The 14-year-long journey of Goods and Service tax (GST) finally culminated on July 1, 2017 with the implementation of the biggest tax reform of India in the 70 years of its independence. While the government of India, under the leadership of Hon'ble Prime Minister Shri Narendra Modi, hailed the introduction of a ‘Good and Simple Taxation System’ for the benefit of common people, small traders and industry as a whole; the opposition parties have slammed the establishment for forcing a half-baked GST regime over the taxpayers.
The whole issue about the impact of GST on automobile sector hovers around the compliance of the new taxation system by the sector as a whole. The outlined benefits of GST on the auto industry are primarily simplifying logistics and constraining the operational and manufacturing costs, while the compliance is something that the industry is varied about.
To understand this, we can draw an interesting analogy between GST and driving a car on road. As the speed of your car depends on the car in the front and at the rear, the compliance of GST would depend on the use of GST by the vendors and the buyers alike. Your vendors are cars in the back and your clients are the cars in the front.
As you need to have a close eye on the rear view mirror to ride a car smoothly, in order to reap the benefits of GST you need to take a close look to ensure the compliance of GST by both the parties you are directly linked to. Whether you are a business owner or a buyer of a car, scooter or moped, you need to be equipped to take on the GST ferry. You can use the support of ASP and GST suvidha providers authorized by the government to understand the details of compliance and related concerns.
The Single Nation Single Taxation drive has resulted in unifying 17 different taxes including various excise duties, octroi, service tax, VAT, and many more. However, a nation of more than a billion people has the ideologue ready to delineate GST as another 17th tax. The myth is widespread like a cacophony before the elephant starts to walk.
Indian Automobile Industry which envisages being the third-largest market in the world, was ushered into the new taxation regime with Pre-GST discounts on cars, scooters and bikes. The discounts poured in throughout the month of June as the Auto majors like Maruti Suzuki, Toyota, Hyundai, Honda and majority of all the other players announced big rate cuts in a race to trim their inventory ahead of GST.
Amidst all the turmoil and apprehensions, July’17 went loudly ahead than the previous sluggish months and ended with a bang for the entire industry with Maruti Suzuki, Honda Cars and Ford India grabbing the podium. While The Maruti Suzuki recorded a staggering domestic growth of 22.4% in July ’17 as against July’16 , Honda Cars too came out with flying colors with an astounding rise of 21.74%, as compared to July’16.
The initial GST ambiguities seem to be settling down and the festivity ahead will only be the icing on the cake. To understand the impact of GST on automobile industry as a whole, you need to understand its effect on various business operations including production, procurement, pricing and sales strategy.

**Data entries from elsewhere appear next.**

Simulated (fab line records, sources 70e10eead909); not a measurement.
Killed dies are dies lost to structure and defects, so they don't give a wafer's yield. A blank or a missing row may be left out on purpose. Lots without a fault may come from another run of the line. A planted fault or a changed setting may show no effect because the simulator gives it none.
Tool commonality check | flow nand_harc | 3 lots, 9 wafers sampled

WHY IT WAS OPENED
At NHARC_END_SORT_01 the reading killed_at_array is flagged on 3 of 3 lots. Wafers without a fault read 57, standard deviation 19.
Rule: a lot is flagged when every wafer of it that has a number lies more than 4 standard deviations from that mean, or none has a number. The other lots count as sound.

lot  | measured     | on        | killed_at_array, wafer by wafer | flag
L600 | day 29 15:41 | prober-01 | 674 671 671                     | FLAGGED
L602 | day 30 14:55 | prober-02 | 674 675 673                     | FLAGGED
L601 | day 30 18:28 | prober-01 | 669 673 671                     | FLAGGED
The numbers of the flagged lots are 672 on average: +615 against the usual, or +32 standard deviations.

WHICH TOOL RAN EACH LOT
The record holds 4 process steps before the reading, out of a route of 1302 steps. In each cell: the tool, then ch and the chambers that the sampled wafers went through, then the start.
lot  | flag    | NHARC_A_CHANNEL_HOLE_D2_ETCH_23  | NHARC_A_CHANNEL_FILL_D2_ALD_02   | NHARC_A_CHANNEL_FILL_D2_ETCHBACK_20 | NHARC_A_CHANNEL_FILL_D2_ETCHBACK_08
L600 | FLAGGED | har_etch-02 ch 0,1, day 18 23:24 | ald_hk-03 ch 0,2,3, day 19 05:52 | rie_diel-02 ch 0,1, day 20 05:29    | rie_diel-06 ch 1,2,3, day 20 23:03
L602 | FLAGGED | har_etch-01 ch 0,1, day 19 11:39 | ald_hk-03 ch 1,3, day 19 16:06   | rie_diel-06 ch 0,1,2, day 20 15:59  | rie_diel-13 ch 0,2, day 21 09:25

GST has been introduced to subsume the current indirect tax regime which used to attract several duties and taxes on the sale of vehicles and spares and accessories. The previous taxation regime included:
Currently all these resulted in cascading effect and increased the product price. However, it is now expected that the product cost will be substantially reduced due to seamless input tax credit (ITC) across the supply chain-- from manufacturer to supplier to agent to final buyer; all can claim credit for tax paid on purchases.
Now, the businesses would be able to claim ITC on various elements across the supply chain like lease rentals, IT services and freight charges. The bottlenecks related to logistics and transportation of units from one state to another state would also be wiped off.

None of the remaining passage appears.